Last week, the Biden administration announced a $345 million military aid package for Taiwan, marking the first use of presidential drawdown authority for the island.
On August 3, China’s state-run newspaper Global Times weighed in on U.S. arm sales to Taiwan:
"Converting the island of Taiwan into a ‘porcupine’ is a plan that benefits only the US, and selling such amounts of outdated yet overpriced weapons also brings huge profits to the US' military-industrial complex."
That is false.
Military experts told Polygraph.info that the U.S. has sent top-of-the-line equipment to Taiwan for many years. The Foreign Military Sales (FMS) system, through which Taiwan obtains most of its U.S.-made weapons, treats all foreign customers the same, including pricing.
These weapons are not overpriced. The price reflects higher U.S. labor costs, as well as U.S. systems’ more advanced technology and greater capabilities.
Taiwan now employs the “Porcupine Strategy,” also known as asymmetrical warfare, as its main military strategy towards China. First introduced in 2017 by the then-chief of the Taiwanese military forces, Lee Hsi-Min, it involves “a large number of small things,” requiring Taiwan to stock up on smaller anti-air, anti-tank and anti-ship weapons rather than larger weapon systems to fend off a possible attack from China.

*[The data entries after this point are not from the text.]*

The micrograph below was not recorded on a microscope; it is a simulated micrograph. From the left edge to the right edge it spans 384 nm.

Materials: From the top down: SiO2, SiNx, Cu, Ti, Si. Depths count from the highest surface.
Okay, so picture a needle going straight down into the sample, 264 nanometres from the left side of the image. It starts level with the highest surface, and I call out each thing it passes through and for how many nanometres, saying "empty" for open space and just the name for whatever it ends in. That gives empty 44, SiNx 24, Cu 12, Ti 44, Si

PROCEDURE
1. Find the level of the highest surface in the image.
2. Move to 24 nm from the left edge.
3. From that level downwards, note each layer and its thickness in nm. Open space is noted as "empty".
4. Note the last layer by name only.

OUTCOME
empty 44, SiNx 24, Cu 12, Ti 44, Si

Since the U.S. Congress passed the Taiwan Relations Act in 1979, Washington has been approving arms sales to the island to help it maintain a sufficient self-defense capability.
Are the weapons outdated?
Contrary to Global Times’ claim, many of the U.S. weapons sold to Taiwan are quite advanced in terms of both technology and capabilities. That would include the Javelin and Stinger missiles sold to Taiwan in 2015, the Stinger missiles sold to the island in 2019 and the Harpoon missiles and High Mobility Artillery Rocket Systems sold to it in 2020.
“For many years, the United States has sent top-of-the-line equipment to Taiwan. Taiwan's current requests include new F-16s, HIMARS rockets and Javelin antitank missiles. These are the same systems we are giving, or thinking about giving to Ukraine,” Mark Cancian, a retired U.S. Marine Corps reserves colonel who is a senior adviser at the Center for Strategic and International Studies, a Washington, D.C., think tank, told Polygraph.info.
For example, in 2019, the U.S. government authorized the sale of 66 newly-built F-16 fighter jets to Taiwan.
According to the aviation industry news site Flightglobal’s World Air Forces directory, there are currently 2,184 F-16s active worldwide. It is the single most popular combat aircraft, with 15% of the world’s fleet.
The F-16Vs ordered by Taiwan in 2019, which have not yet been delivered, come with enhanced avionics, missiles and radar systems to counter PLA fighter jets, J-20 stealth aircraft and J-16s, which regularly cross into Taiwan’s air defense identification zone.
Another example is the U.S.-made FGM-148 Javelin missile, which Taiwan sought to boost its defense capabilities.
As one of the world's premier portable anti-tank missile systems, the Javelin’s warhead is capable of destroying modern tanks by striking them from above, where the tanks’ armor is weakest. The U.S. approved the sale of 200 Javelin to Taiwan, to be delivered between 2023 and 2024.
Also in 2019, Taiwan purchased 108 M1A2T Abrams tanks from the U.S. The M1 Abrams tanks, which the U.S. began deploying in the 1980s, repeatedly proved their reliability and effectiveness in the Persian Gulf War and the wars in Iraq and Afghanistan, among other conflicts.
Other countries, including Kuwait, Saudi Arabia, Egypt and Australia, also use Abrams tanks.
The MIA2 comes with improved capabilities, including thermal sights, and can shoot two targets simultaneously.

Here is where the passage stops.